The Makita Drill

Author

Giovanni Forchini

Published

January 26, 2017

Data Scientist: The Sexiest Job of the 21st Century” was the title of an HBR article from 2012. It is unclear what a data scientist is, but it seems to be an individual who uses data to solve problems. In this sense, econometricians are data scientists.

Using data to solve problems involves the use of mathematics, statistics, programming, quantitative reasoning and initiative. Although many people decide to adopt the title of ‘data scientist’, I believe these skills are and will continue to be in short supply for the foreseeable future, at least based on my experience in the UK and Australia.

In the 20th Century, one would generally teach statistics and econometrics using mathematical tools such as matrices, vectors, linear algebra, calculus, etc. These are now rarely used outside PhD level. Knowledge of mathematics and technical concepts among statistics and econometrics students is very limited. Explanations are often replaced by ‘hand waving’. Intuition, which used to supplement the understanding of a result or a technique, has become the ‘understanding’ - some of my more inquisitive students have found the lack of detail in the treatment of key results frustrating. In addition, the mathematics used is often taught in a very procedural way which does not emphasise conceptual understanding. In the past, universities used to encourage problem solving, but this is often no longer considered a priority. Teachers are pressured not to fail students and to make sure that a large proportion of students is awarded top marks. Learning to solve problems involves both effort and possible failure and this is no longer acceptable - see the THES article “Prepare students ‘to fail’ so they can learn, report suggests”. In a 2012 RSA report, it is stated that “English universities are sidelining quantitative and mathematical content because students and staff lack the requisite confidence and ability”. Students are, therefore, often not enabled to build on their technical knowledge and to tackle non-routine problems.

This tendency to avoid technical details appears to be becoming more pervasive in society as a whole. The same 2012 RSA report remarked that in Japan and China, more than 50% of degrees are awarded in STEM subjects, but this percentage reduces to less than 25% in the UK and only 16% in the US. Similar concerns have been raised in Australia. An article in THES in December 2016 emphasises that ‘reading popular science articles causes non-scientists to overrate their expertise’. LinkedIn groups on data science are full of articles with fancy titles, lots of waffle and little substance that are authored by individuals who self proclaim to be evangelists, pioneers, leaders, champions etc. Similarly, job specs for data scientist are full of the latest buzzwords but lack content. Skills required are often listed as R, SAS, Python, Tableau, etc. However, these are not skills but tools - it is as if a builder has the skills to use a Makita drill, but not a different brand. If one understands concepts and methods, it takes close to no time to choose the right tool for the job and to learn the correct way of using it. On the other hand, knowing how to use a tool does not guarantee that the analysts know what they are doing: the builder may know how to operate the Makita drill but may have no clue about where to drill or what drill bits to use, and, as we all know, this leads to expensive mistakes and wasted time.
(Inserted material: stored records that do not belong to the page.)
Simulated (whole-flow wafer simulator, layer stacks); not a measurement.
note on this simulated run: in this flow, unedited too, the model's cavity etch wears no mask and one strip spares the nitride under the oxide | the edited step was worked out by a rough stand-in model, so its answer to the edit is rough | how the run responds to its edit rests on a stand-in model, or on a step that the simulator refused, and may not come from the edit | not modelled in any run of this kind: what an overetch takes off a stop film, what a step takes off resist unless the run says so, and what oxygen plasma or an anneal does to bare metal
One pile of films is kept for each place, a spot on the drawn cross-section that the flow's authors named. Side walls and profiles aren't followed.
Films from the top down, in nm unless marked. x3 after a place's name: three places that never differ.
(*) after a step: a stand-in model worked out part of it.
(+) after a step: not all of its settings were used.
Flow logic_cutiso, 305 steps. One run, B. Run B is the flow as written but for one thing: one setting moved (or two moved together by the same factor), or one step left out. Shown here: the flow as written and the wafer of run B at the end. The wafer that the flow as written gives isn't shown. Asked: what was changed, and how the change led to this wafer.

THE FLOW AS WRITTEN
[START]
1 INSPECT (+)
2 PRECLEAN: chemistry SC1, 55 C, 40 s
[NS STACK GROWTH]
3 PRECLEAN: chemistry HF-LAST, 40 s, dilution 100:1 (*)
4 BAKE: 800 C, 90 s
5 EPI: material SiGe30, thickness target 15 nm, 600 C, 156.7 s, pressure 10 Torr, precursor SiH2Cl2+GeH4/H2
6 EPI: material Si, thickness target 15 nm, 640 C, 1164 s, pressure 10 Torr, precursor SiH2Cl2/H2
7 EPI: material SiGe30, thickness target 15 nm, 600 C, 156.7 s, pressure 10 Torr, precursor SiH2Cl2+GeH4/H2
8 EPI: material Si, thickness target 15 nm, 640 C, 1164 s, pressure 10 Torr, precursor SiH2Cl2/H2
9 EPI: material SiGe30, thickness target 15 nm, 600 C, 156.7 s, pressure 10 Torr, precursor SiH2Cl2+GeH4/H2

A simple look at any Kaggle competition shows that many competitors can reach good positions in the leaderboard by arbitrarily changing a few values in a previously publicly shared procedure. They can use the tools, but they are just guessing where to drill. By chance, they may find a wall stud but they may also drill through a water pipe or an electric cable or may irresponsibly fix a heavy load bearing shelf on a plasterboard wall. Do these individuals have the skills of a data scientist? Are these the type of data scientists that add value to a company, a business, a research project or society in general? Is this the type of data science we should teach and encourage? Is this type of data science really the sexiest job of the 21st Century?